A new Formula? Halo safety device and new tyre compounds for 2018

There is an air of anticipation in Melbourne this time of the year, as shiny new cars line up on the grid at Albert Park to kickstart the Formula One season. 

And it is no different in 2018, despite this season being an evolutionary step up from the last year. F1 is set to take a step in the unknown this Sunday with the introduction of the Halo safety device, new regulations that stipulate only three power units (and components) for each driver through 21 races and Pirelli’s introduction of two new compounds — the hypersoft and ultrahard. 

As always, though, the crux of the matter is who is quickest on any given race day and, subsequently, cumulative through the season. Mercedes is the favourite and is gunning for a fifth consecutive Constructors’ title. Ferrari is the usual contender, hoping to win its first championship since 2008. 

Yes, it has been a decade since the Scuderia tasted victorious champagne. Will Sebastian Vettel deliver on what he has promised since joining from Red Bull Racing in 2015? He came close last year, finishing second to Lewis Hamilton by 46 points (less than two race wins), on account of poor reliability from Ferrari in the second half of the season. An improvement is the least to be expected, seeing as the duo will be clashing again this year. 

Mercedes’ Lewis Hamilton (left) and Ferrari’s Sebastian Vettel
Their rivalry has taken a sudden upturn, however. For the first time in F1 history, there are two four-time champions on the same grid and are vying for their fifth title. Michael Schumacher (seven Drivers’ titles) and Juan Manuel Fangio (five titles) are the only two in an elite club, and bookmakers will place good odds on either Hamilton or Vettel joining them. 

Of course, much of this is educated guesswork, since Mercedes and Ferrari comfortably topped the timesheets in winter testing. The former were ever reliable, and notched up 1040 laps between Hamilton and teammate Valtteri Bottas. The latter completed 927 laps between Vettel and Kimi Raikkonen, with the German clocking the quickest winter-testing time (1:17.182) on the last day of testing in Barcelona. 

Raikkonen later claimed Ferrari could have gone quicker. Mercedes kept quiet, knowing that Vettel had used hypersoft tyres for this record lap. Neither Hamilton nor Bottas used that compound at all in two tests, thus underlining the defending champions’ resolve in achieving reliability in simulated race conditions. At this juncture, a third angle presents itself in this championship battle — could Red Bull make a resurgence and challenge Mercedes, rather than Ferrari? 

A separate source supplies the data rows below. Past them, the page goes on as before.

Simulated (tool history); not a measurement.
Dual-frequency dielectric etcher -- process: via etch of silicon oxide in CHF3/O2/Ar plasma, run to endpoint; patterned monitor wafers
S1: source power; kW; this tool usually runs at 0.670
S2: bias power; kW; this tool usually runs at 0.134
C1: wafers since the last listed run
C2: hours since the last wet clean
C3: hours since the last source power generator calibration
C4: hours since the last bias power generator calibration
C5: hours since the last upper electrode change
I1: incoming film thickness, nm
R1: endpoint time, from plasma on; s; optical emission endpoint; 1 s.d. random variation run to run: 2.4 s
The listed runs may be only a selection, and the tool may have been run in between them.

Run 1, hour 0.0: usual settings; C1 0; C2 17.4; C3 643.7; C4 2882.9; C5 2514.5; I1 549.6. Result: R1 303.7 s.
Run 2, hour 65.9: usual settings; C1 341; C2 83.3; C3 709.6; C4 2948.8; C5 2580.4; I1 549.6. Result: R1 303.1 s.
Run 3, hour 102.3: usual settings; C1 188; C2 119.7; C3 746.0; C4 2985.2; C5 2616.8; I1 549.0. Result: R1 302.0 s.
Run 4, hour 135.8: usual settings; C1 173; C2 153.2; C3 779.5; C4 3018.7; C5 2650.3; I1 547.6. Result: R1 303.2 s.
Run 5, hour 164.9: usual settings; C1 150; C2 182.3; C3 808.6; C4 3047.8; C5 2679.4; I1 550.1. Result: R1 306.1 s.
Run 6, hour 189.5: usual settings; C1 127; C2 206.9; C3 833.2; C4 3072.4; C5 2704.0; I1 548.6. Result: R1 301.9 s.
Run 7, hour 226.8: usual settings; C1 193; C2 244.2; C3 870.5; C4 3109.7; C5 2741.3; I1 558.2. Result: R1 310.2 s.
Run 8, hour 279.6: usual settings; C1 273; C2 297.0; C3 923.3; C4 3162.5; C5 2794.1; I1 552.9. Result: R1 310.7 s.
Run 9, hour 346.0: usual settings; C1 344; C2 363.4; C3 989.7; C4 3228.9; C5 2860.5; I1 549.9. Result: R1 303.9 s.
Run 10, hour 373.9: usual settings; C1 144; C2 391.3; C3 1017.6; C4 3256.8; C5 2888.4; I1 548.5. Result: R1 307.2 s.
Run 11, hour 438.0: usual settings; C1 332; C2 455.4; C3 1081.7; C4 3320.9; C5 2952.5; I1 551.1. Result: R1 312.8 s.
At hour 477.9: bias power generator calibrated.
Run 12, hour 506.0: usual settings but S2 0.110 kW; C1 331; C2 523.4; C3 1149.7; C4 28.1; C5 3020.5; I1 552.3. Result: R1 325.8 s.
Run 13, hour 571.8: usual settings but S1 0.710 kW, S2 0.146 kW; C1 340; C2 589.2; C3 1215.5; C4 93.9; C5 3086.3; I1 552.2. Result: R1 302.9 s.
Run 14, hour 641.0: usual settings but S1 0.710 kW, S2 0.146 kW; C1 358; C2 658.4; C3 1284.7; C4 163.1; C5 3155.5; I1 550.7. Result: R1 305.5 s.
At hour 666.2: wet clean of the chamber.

The Milton Keynes-based team has been itching to return to top of the championship table, and it could be witnessed in the different manner they have approached the 2018 pre-season. In the last two seasons, Red Bull have brought b-spec cars to the first test and looked to develop their challengers through the summer. This year, chief technical designer Adrian Newey made sure that the RB14 was ready a week before winter testing began. 

“We’re certainly more ready than we were last year and probably every year before that since I’ve been with the team,” said Daniel Ricciardo, after Red Bull ran 783 laps in testing, and finished 0.4 seconds off Mercedes’ pace. Their renewed vigour has been so impressive, that there is a belief in some learned quarters that Ferrari are actually third in the pecking order going into the season-opening Australian GP on March 25. 

Both Ricciardo and his 20-year-old teammate Max Verstappen are desperate for their maiden F1 titles. For the former, this is his last season with Red Bull before contract negotiations begin afresh. There are rumours that he is eyeing up a seat at either Ferrari or Mercedes as well, depending on how 2018 pans out. If he does jump ship, he will need the “champion” tag to go toe-to-toe with either Vettel or Hamilton in those teams. 

Staying put is also an option, but perhaps not if Verstappen beats him to the title and emerges as the prime force at Red Bull. It is a matter of when, and not if, for the Dutch driver has shown immense skill and craft since making his F1 bow in 2014. He is a definitive “champion in waiting” and the future star for this sport, whose formative years happen to have coincided with the best Hamilton and Vettel have to offer. 

On Thursday, just under four days before the lights go out in Melbourne, both Hamilton and Vettel were asked in the FIA press conference if the 2018 champion could be someone else. “Hopefully, he will be the one sitting here,” replied Vettel, while his rival smiled. Ricciardo, sitting next to the duo, flashed his trademark toothy grin. Only time will tell.